His daughter added: “I only decided to come two weeks ago, two flights, two trains but it’s worth it.”

Tartan Army fans in Marienplatz. 'If there's no Scotland, there's no party', they said
Tartan Army fans in Marienplatz. 'If there's no Scotland, there's no party', they said - Paul Grover/Telegraph

Others had taken over a business class flight from Dubai on their way here after a surprise upgrade saw several Scotland fans find themselves at the bar of an Emirates plane.

“It’s been trains, planes and automobiles and now beer,” said one person on board, while his friend added: “I’m not sure I can put a price on this trip, don’t tell the wife.”

They were sat next to Michael Wallace, 41, who had taken son Evan, 14, who was discreetly having a stein of Radler, and had travelled from Edinburgh via Stockholm, who added: “It’s a beer town, Scotland will drink its fair share of it. If there’s no Scotland, there’s no party.”

Throughout the day locals were treated to Tartan Army lyrics including  “Diego Maradona, he put the English OUT, OUT, OUT”, numerous renditions of the Proclaimers and endless versions of Flower of Scotland on the bagpipes.

“We have every bit of hope about the game,” Stephanie Phinn, 34, who was with her wife Lizzie, in her late 30s, and friends said.

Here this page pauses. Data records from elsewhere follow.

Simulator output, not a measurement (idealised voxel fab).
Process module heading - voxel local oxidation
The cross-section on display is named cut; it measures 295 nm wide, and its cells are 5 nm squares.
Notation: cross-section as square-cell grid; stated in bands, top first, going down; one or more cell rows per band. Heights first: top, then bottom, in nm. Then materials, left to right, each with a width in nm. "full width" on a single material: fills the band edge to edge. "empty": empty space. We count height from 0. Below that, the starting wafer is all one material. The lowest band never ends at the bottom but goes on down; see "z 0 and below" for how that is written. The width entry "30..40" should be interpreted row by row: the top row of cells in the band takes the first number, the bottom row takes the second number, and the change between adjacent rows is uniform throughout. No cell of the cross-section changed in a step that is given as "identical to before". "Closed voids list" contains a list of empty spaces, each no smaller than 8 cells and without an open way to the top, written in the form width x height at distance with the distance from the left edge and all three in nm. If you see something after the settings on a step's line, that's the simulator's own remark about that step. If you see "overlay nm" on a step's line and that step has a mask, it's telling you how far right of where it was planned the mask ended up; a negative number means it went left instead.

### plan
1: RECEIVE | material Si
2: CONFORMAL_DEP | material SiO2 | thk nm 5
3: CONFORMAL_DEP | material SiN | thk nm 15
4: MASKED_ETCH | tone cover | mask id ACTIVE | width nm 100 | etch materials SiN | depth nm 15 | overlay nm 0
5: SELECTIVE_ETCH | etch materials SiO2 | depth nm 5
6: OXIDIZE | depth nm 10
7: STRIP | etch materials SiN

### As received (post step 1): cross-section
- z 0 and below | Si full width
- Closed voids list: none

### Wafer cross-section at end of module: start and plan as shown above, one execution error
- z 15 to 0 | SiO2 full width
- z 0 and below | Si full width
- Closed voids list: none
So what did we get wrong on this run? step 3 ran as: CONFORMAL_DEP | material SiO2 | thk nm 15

“These are better than we get in Glasgow,” she said as her wife and friends drank their latest stein. “Look around us, how good is this.”

While the German football team may be less easy going tomorrow, locals were enjoying the company of this week’s tourists including Helmut Wanner, 61, dressed in traditional German clothing, who decided to join in with the Scottish fans chants.

“Kein Schottland, keine Party,” he said to the delight of those wearing blue and white around him.